Alex Sink had far higher name recognition than did David Jolly, and she faced no primary challenger. David Jolly was much less well-known — two weeks before the election, Sink helpfully quipped that “people in Pinellas County don’t know David Jolly.” He clawed his way through a primary, winning with 44.6% of the vote against two other Republicans (who got 24% and 31%, respectively), hardly creating momentum going into the general election. Republicans know what it’s like to have a primary damage a candidate enough to substantially help the Democrat opponent; it’s commonly called the “circular firing squad” — a political death which Jolly had to avoid.
Alex Sink is very popular in the district (or at least in the county overall): She won the district during the 2010 Republican electoral wave at the same time that the county (more Democratic than the district) went more than 2-to-1 for Republican Senator Marco Rubio and by a 12 percent margin for a Republican State Attorney General. In other words, Sink was not a generic Democratic candidate in this election; all else being equal, she should have again substantially outperformed the voter registration balance.
Sink’s campaign raised 2.5 times as much money as Jolly’s campaign, though spending by outside groups narrowed that ratio. It is being widely reported that Sink’s campaign outspent Jolly 3-to-1 on television ads. Yet she still lost.
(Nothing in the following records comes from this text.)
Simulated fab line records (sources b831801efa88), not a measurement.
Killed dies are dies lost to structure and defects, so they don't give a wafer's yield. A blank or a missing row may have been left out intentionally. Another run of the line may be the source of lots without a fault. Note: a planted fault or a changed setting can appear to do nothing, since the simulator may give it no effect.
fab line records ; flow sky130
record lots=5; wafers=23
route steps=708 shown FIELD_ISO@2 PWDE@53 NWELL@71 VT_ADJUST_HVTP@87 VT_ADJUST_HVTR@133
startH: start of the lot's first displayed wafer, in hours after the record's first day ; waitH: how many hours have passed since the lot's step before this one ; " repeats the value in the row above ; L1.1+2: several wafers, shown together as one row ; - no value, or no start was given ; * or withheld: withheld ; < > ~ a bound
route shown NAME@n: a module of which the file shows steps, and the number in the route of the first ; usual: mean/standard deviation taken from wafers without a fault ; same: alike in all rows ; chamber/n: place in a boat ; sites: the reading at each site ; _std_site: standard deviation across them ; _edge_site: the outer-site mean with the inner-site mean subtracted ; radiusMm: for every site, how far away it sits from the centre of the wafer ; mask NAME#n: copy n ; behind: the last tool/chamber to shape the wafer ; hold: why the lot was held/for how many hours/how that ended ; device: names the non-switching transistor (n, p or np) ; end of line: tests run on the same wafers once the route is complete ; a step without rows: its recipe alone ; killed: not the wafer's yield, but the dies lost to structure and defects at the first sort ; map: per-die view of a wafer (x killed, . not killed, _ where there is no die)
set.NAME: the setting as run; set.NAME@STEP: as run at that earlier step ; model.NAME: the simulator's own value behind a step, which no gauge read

David Jolly was nearly abandoned by the Republican Party — apparently all too willing to reconstitute a circular firing squad. A Politico article less than a week before the election (probably designed to help Alex Sink) offered this pearl of political reporting:
Over the past week, a half-dozen Washington Republicans have described Jolly’s campaign against Democrat Alex Sink as a Keystone Cops operation, marked by inept fundraising, top advisers stationed hundreds of miles away from the district in the state capital and the poor optics of a just-divorced, 41-year-old candidate accompanied on the campaign trail by a girlfriend 14 years his junior. The sources would speak only on condition of anonymity.
So not only did Jolly have to overcome Sink’s cash advantage (Politico says “his campaign entered the general election nearly broke”), her name recognition, and media partisanship, but he had to contend with Republican tools talking down his campaign so they could blame him if he lost. With friends like that…
The liberal polling group PPP released a poll the day before the election predicting a Sink victory (with a margin of about 3 percent.) Given that a majority of people who voted in the election had already voted by the time of the poll, its results were stunningly wrong. Democrat loons were suggesting that the poll should be posted widely on Facebook to try to depress “TeaPublican” turnout. At least one loon was both smart and stupid enough to suggest it may have been premature to break out the “champaign” (sic).
An independent poll taken a month before the election showed Sink with a seven-point advantage over Jolly. Indeed, most polls of the race predicted a Sink victory, many by wider margins than seven points, and it’s not really surprising given all of Jolly’s headwinds and hurdles. The more voters thought about whether they wanted another Democrat in Congress, the more they didn’t like the idea. This should worry Nancy Pelosi, Harry Reid, and Barack Obama quite a lot (not that Obama really cares about his fellow Democrats’ political careers, since he intends to run the rest of his presidency via a pen and a phone).
Putting aside PPP’s mistaken prediction, internals of their poll, if correct, make the results in FL-13 an even bigger worry for Democrats. In particular, PPP suggests that Alex Sink won (or at least was winning) Independent voters by a wide margin. It couldn’t have been very wide to have the final results be what they were. But still, if Sink won independents at all, that is something that will not frequently be repeated around the country in November. Independents are much closer to Republicans when it comes to Obamacare, which will continue to be the most important issue throughout this year (unless there’s a war…can you say “Wag the Dog”?)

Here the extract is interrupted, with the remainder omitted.